As quickly as it arrived, Kozmo.com was gone.
Students woke up last Thursday morning to find that Kozmo, the site that had provided many of them with their video rentals, CD purchases, and late-night donut deliveries, had shut down its site without warning.
"I tried to use it one day and the website wasn't working," said Bernadine Goldberg, BC '04, who, like many students, often browsed the site on late weekend nights when she did not feel like going out.
Scott Elliot, CC '03, heard about the closing on the news. "I was pretty disappointed," he said. "I don't know how I'm going to order my videos now."
The three-year-old company was the most visible of the web-based desktop-to-doorstep delivery services and brought everything from videos and DVDs to cigarettes and fish magnets to doorstops in nine cities, including New York, Boston, and Chicago.
The company grew rapidly, quickly drawing a following, particularly among college students. At its height, Kozmo had more than 3,300 employees and secured large venture capital resources, including a $25 million investment in December.
But like other online services, including Kozmo's main competitor, Urbanfetch.com, which shut down in October, Kozmo ultimately had trouble turning a profit. The company underwent a major restructuring last summer, cutting spending from more than $30 million a month to about $2 million and laying off hundreds of workers. In August, the company withdrew its plans for an initial public offering of its stock.
Approximately 1,100 workers, including about 475 in Manhattan, lost their jobs in the closure. In a statement, Kozmo, which will liquidate its assets, blamed the struggling online economy, as well as "decisions made early in the company's development" for the failure.
"Given more time and more hospitable market conditions, Kozmo would have succeeded in rounding the corner and would have continued to grow," said Kozmo Chief Executive Gerry Burdo in a statement a week ago.

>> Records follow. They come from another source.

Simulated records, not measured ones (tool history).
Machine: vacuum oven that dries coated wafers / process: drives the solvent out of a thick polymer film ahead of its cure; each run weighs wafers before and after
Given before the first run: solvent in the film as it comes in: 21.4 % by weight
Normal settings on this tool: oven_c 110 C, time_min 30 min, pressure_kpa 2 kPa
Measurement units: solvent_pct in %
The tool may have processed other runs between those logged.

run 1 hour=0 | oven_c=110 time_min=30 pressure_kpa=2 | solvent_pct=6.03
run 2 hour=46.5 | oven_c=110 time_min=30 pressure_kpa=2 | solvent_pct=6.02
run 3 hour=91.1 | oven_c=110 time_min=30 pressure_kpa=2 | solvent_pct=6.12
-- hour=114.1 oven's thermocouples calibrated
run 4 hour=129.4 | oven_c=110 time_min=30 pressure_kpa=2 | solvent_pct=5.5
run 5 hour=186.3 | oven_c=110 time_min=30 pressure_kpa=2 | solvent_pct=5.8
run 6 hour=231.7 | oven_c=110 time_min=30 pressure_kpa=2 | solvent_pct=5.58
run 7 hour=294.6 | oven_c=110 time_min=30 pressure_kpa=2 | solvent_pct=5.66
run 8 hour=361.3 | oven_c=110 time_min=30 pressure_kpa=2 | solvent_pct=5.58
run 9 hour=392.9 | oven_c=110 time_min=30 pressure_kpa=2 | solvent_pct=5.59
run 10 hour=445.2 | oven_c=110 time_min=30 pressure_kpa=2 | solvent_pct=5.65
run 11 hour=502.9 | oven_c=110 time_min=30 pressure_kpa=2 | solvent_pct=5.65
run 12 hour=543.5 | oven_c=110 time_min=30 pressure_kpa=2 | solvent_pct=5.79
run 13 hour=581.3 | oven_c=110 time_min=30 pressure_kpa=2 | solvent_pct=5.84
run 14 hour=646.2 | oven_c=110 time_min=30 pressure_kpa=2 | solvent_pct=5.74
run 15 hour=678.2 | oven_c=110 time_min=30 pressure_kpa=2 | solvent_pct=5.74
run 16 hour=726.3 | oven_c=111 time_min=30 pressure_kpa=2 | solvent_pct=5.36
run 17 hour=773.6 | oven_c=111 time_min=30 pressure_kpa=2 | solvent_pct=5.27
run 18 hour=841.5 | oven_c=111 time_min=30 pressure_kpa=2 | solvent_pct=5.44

For many Columbia students, the closing of Kozmo will have an effect on their weekend activites.
"Those days are lazy days," said Goldberg. "Those are the days you want everything to come to you."
Besides offering delivery to the residence hall lobbies, Kozmo offered a variety of items, providing the opportunity for large weekend get-togethers for students.
"Everybody in my hall would order from Kozmo and we would have a big party," said Ken Kaji, CC '04, who lives in Carman Hall. "We would get the food and the video, and we would order cigarettes… It's convenient, isn't it?"
Kaji said his floor would use the site so often that the deliverer became "this permanent fixture in the [Carman] lobby."
For Elliot the unique aspect to Kozmo was that it allowed him to make "total impulse buys." Now, he said, his only option is Barnes & Noble, whose deliveries take several days.
"I'm definitely going to have to find another place to get videos," he said.
But not everybody was surprised by the fate of the video delivery website. Some students said that there were obvious clues leading up to last week's closing.
"It's a dot-com. I didn't think it was a sustainable model," said Kaji.
Kozmo is only the latest in a succession of failed online companies stretching back to last summer when the online economy began to cool. In addition to Kozmo and Urbanfetch, online companies such as Pets.com and Toys.com have closed their virtual doors. Even more established Internet companies such as Amazon.com have cut jobs in an effort to turn a profit.
But some students questioned whether it was the economy that caused Kozmo's closing.
"Kozmo has nothing to do with the economy," said Bryon Russell, CC '01. "They were pretty good until they screwed themselves over by screwing the customers. As they started to screw up, I got more and more sick [of them]."
In its last days, in part due to the closing of its competitor Urbanfetch.com, Kozmo started to increase prices and add extra fees in order to compensate for its rapidly declining profits.
Russell said he noticed the changes in the company eight months ago and decided to "break with them" four months ago when "I knew they were going down."
Russell began to question his loyalty to Kozmo when the site instituted a minimum purchase fee of $10 several months ago, which was "really irritating because the video cost about $4.50." He then noticed a two-dollar miscellaneous fee added to his purchases, which appeared to have no purpose. Then, without a competitor, the quality of service went downhill.
"They started not to be able to deliver on time, and that really irritated me," he said. "You would order something and it wouldn't come for like three hours."
Despite the failing service in Kozmo's final days, the absence of a video rental delivery service will undeniably have an effect on Columbia's campus.
"It sucks," said Kaji. "I hold Kozmo close to my heart."